---
title: "IRAs Now Hold More Than 401(k)s — but Rolled-Over Cash Often Sits Idle"
description: "Individual retirement accounts have quietly become the biggest pool of US retirement money — bigger than 401(k)s — mostly because workers roll old 401(k)s into them when they change jobs. The catch: that rolled-over money often lands in cash and just sits there, uninvested, for years."
category: "Personal Finance"
category_url: https://boursel.com/category/personal-finance
author: "Sofia Marchetti"
published: 2026-06-28T14:43:40.000Z
updated: 2026-06-28T14:43:40.000Z
canonical: https://boursel.com/article/iras-now-hold-more-than-401ks-but-rolled-over-cash-often-sits-idle
tags: ["retirement", "ira", "401k", "rollovers", "investing"]
---
# IRAs Now Hold More Than 401(k)s — but Rolled-Over Cash Often Sits Idle

Individual retirement accounts have quietly become the biggest pool of US retirement money — bigger than 401(k)s — mostly because workers roll old 401(k)s into them when they change jobs. The catch: that rolled-over money often lands in cash and just sits there, uninvested, for years.

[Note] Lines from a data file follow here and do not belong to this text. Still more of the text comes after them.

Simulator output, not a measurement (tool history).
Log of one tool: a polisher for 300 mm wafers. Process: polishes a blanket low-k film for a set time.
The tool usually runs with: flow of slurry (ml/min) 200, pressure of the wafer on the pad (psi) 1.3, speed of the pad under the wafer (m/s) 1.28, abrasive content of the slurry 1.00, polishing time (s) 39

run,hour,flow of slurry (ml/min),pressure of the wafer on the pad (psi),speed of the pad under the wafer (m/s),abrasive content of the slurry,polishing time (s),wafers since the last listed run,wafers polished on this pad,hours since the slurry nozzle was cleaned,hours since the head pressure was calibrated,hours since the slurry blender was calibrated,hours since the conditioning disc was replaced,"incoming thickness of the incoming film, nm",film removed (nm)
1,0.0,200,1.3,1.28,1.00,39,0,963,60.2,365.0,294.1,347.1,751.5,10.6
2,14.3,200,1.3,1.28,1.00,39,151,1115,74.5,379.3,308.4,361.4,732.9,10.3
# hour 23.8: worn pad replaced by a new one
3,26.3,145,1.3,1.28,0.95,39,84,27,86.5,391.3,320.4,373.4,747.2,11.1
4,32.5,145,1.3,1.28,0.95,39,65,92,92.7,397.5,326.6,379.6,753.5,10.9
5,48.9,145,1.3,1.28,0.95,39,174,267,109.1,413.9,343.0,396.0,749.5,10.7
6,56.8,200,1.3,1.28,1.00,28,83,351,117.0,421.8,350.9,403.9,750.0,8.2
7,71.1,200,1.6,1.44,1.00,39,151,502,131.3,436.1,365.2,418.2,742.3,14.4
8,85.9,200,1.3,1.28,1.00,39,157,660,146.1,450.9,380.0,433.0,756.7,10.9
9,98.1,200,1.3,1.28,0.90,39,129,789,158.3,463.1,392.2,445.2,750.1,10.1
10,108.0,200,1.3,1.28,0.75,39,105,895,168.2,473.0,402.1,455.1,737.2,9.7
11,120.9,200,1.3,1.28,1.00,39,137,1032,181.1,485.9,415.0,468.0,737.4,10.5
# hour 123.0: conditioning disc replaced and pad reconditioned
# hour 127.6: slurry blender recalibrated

This is general education, not investment advice. The figures use the US system; many countries have equivalent accounts.

## The quiet flip

**Individual retirement accounts (IRAs)** now hold roughly **$19 trillion**, well ahead of the **about $10 trillion** in 401(k) plans, [according to the Investment Company Institute](https://www.ici.org/research/stats/retirement), the fund industry's data body. That's a notable reversal: IRAs are now the single largest store of US retirement savings. And it isn't because people love IRAs — it's because of what happens when they leave a job. A large share of IRA money arrives as a **rollover** from a former employer's 401(k), and the ICI finds a majority of traditional-IRA households hold such rolled-over money.

## IRA vs. 401(k), in plain terms

A **401(k)** is a retirement plan your employer sets up: you contribute from your paycheck (often with a company match), and the employer picks the menu of investments. An **IRA** is one you open yourself at a brokerage like Vanguard, Fidelity or Schwab — you control it, and you choose what it's invested in (or whether it's invested at all). Each comes in two tax flavors: **traditional** (you get a tax break now, pay tax on withdrawals later) and **Roth** (you pay tax now, withdrawals are tax-free later).

## The trap: money that never gets invested

Here's the problem the data keep surfacing. When you roll a 401(k) into an IRA, your old plan usually **sells your investments and sends the money as cash**. It then sits in a cash or money-market position inside the IRA — earning very little — until you take a second step and actually buy investments. Many people never take that step, or forget the account exists.

Vanguard's research found that [a large majority of savers who left rollover money in cash didn't even realize it was sitting uninvested](https://corporate.vanguard.com/content/corporatesite/us/en/corp/articles/out-sight-out-market-ira-cash-drag.html) — a phenomenon it calls "cash drag." The cost compounds quietly: cash might earn around 4% a year today, while a broad stock-market fund has historically returned roughly 10% a year on average over the long run. Across the years a rollover can sit forgotten, that gap adds up to real money left on the table — without the saver ever making a decision.

## What to actually do

- **Check what you're holding.** Log into every old account — 401(k)s from past jobs, any IRAs — and look at what each is invested in. If you see "cash" or "money market," that's the signal to act.
- **Pick an investment.** If choosing feels paralyzing, a **target-date fund** matched to roughly when you'll retire is a sensible, diversified default that rebalances itself over time.
- **Mind the fees.** Costs vary by provider; many brokerages now charge little or nothing to hold an IRA, so it's worth comparing.
- **Consolidate.** Scattering money across several old 401(k)s and IRAs makes it easy to lose track. Combining them into one IRA makes it simpler to monitor and rebalance.
- **Know the tax angle.** Rolling a traditional 401(k) into a traditional IRA is generally tax-free; rolling it into a **Roth** IRA triggers a tax bill that year on the converted amount, so plan for it.

## The takeaway

The rise of the IRA is, on paper, a good-news story: it means Americans are accumulating large retirement balances. But an IRA is only as powerful as what's inside it. The single most valuable thing many savers can do is unglamorous — log in, find any cash that's quietly sitting out of the market, and put it to work. The money is already yours; the only question is whether it's actually invested.